India take Test gamble amid T20 love
India's cricket board may have rediscovered a love of Test cricket but with youngsters preferring the thrills of Twenty20 the decision to host 13 Tests this season represents something of a gamble.
India are preparing to take on England in their first five-Test series at home for almost 30 years, however the idea of a match that lasts five days holds little appeal for some.
"Test cricket is slightly boring as it keeps going on and on," said 17-year-old Alpesh Dixit as he finished batting on a rugged open field near Rajkot in western India.
Rajkot, in Gujarat state, will host the first Test between India and England from November 9-13 but Dixit will only be going if he gets a free ticket.
"I like T20 cricket the most. It has so much action, so many sixes and fours!" he enthused.
Dixit is not alone, with empty stands at Tests commonplace in a country whose audience has been reared on a modern diet of T20 cricket, including the Indian Premier League, which attracts global stars annually.
The England series is the first five-Test series in India since 1987 and is part of a packed 2016-17 schedule that includes 13 Tests over seven months.
That represents the highest number of Test matches in a single season on Indian soil in 37 years as the Board of Control for Cricket in India (BCCI) embraces the game's longest format.
Last year, India hosted four Tests and in 2014 not a single five-day game was held in the country.
While crowds throng to the grounds for IPL and one-dayers, empty stands during five-day matches have been a bad advertisement for the traditional format.
The decision to host so many Tests has befuddled observers of the game.
"Tests invariably are monetarily less lucrative than limited-overs cricket so I don't see the logical revenue path," said veteran cricket writer Prem Panicker.
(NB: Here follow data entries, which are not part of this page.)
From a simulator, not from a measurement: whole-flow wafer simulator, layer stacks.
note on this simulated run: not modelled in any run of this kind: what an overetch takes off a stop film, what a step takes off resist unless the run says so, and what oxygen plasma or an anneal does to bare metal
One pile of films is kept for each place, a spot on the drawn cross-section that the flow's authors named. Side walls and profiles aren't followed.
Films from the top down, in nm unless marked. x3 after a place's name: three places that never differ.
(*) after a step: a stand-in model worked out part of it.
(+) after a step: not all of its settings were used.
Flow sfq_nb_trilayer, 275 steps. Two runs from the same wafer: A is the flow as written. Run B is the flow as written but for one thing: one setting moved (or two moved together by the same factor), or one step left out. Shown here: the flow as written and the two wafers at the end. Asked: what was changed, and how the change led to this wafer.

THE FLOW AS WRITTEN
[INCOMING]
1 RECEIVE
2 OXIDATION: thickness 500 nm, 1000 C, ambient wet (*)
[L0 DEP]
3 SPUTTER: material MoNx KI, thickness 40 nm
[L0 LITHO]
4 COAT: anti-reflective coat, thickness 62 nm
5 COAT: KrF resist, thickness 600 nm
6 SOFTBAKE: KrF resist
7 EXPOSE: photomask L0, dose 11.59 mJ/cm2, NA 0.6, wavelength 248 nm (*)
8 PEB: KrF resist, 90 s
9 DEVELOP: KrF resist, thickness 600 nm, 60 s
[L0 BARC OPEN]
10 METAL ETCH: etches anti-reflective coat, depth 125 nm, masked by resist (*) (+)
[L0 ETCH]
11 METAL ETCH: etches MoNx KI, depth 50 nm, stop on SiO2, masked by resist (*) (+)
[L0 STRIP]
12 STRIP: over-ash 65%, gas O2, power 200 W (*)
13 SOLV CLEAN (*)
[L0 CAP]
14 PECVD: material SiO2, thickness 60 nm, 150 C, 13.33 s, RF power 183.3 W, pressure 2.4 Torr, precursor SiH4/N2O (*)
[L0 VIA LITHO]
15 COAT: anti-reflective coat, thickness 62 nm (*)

"They are also most expensive to stage. We will have England for two months and the costs will mount up while the revenue is going to be less," Panicker told AFP.
New venues
The BCCI earlier this year ordered state associations to submit plans for boosting attendances after a Test between South Africa and India at Mohali in Punjab state was played in front of mostly empty stands.
The same venue draws big crowds every year during IPL games.
BCCI Honorary Secretary Ajay Shirke told associations the proposals must include clean toilets and disabled-friendly areas.
"As you are aware, the popularity of Test cricket is shrinking day by day, and it is huge challenge to get spectators to the ground to watch a five-day game in today's fast-paced world," he wrote.
The BCCI is also taking Test cricket to new venues in a bid to attract fresh audiences that it hopes will inject life into the game's longest format.
The Saurashtra Cricket Association (SCA) ground in Rajkot is one of six venues that will host a Test for the first time during the forthcoming season.
However, Panicker believes that simply packing the home season with Tests and taking them to new areas of the country is not enough.
"You have to sell the series for me to get excited about it. We have scheduled Tests but we don't sell them the way we should. You are not giving me a story or a reason to watch it.
"Look at the Ashes, it has history, tradition. But we are not building that kind of narrative in our Test matches," he said.
Others however believe the BCCI is on the right track and that it will just take time for Test cricket to regain the popularity it once had.
"The tradition of Test cricket must be nurtured and what better way than having so many matches at home," SCA joint secretary Madhukar Worah told AFP.